Hacker News new | past | comments | ask | show | jobs | submit login
U.S. Daily Temperature Anomalies 1964-2013 (enigma.io)
206 points by dandelany on April 10, 2014 | hide | past | favorite | 56 comments



Absolutely beautiful visualization.

A couple cautions about drawing conclusions from this data though:

1. A trend in the outliers of a distribution does not imply the same trend in the mean values of the distribution. Although I'm sure there's an upward trend in the mean values, it's not good science to encourage people to jump to that second conclusion. (Not without the supporting data at least.)

2. What about sampling bias? Intuitively, it seems like the reporting weather stations would not be uniformly distributed geographically, but would rather show a higher concentration near urban areas, which store and release extra heat. How large is this effect, and how could we correct for it?

For anyone interested, you can also get at the raw data without signing up for engima.io:

http://www.ncdc.noaa.gov/oa/climate/ghcn-daily/


Thanks for the excellent comment.

Your first point is very well taken - we also urge caution in drawing too many conclusions regarding an overall trend in mean temperatures. However, I think our conclusion - that we are having more hot outlier days now than ever before - is interesting in and of itself.

Your second point is an interesting one, and I too would be curious to look further into the correlation between proximity to a city and temperature. However, to look for outliers, we created a long-running distribution of seasonal temperatures for each station individually - so in some sense the map is already corrected for this effect. Each anomaly you see is an anomaly for that station alone - meaning if an urban station regularly gets higher temperatures than a rural one, it will take a proportionally higher temperature to trigger an anomaly on the former than on the latter.

Furthermore, NOAA has been good about getting good national distribution of these stations so it's less of a concern than you might think.

That said, urban stations may still show artifacts compared to rural ones, eg. when there is an extreme warm outlier, cities may be more likely to have another warm outlier the following day due to the heat storage effect you mention. I'm not sure.
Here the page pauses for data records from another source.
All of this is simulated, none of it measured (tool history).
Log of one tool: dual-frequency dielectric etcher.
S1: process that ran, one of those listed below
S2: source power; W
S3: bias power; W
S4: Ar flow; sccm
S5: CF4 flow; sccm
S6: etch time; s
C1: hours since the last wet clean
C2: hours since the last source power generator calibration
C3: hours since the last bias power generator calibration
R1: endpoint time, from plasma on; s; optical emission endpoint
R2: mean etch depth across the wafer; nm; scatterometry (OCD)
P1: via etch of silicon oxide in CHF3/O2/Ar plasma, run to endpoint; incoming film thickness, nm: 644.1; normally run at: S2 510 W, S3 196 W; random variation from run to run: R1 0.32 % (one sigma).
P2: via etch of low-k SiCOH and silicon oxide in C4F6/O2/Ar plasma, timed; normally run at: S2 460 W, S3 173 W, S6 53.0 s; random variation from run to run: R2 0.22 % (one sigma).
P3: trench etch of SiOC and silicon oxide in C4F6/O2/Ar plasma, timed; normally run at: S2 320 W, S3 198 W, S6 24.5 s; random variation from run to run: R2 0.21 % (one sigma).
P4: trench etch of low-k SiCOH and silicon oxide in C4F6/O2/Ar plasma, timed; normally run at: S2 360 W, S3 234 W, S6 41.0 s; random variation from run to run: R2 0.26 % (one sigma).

About the second point, the U.S. population has been growing (from 179 million in 1960 to 308 million in 2010 according to the US Census). So a particular station that was in the same location in 2014 as it was in 1964 could well have a more urban surrounding in 2014. In fact, one knows that surely on average this will be the case. Since more urban surroundings lead to higher temperatures, this must be a biasing factor. Does anybody have any idea how large this biasing factor is? Is there any literature on that issue?


Apparently the factor has been recognized and analyzed.

http://www.grida.no/publications/other/ipcc_tar/?src=/climat...

"However, over the Northern Hemisphere land areas where urban heat islands are most apparent, both the trends of lower-tropospheric temperature and surface air temperature show no significant differences. In fact, the lower-tropospheric temperatures warm at a slightly greater rate over North America (about 0.28°C/decade using satellite data) than do the surface temperatures (0.27°C/decade), although again the difference is not statistically significant. "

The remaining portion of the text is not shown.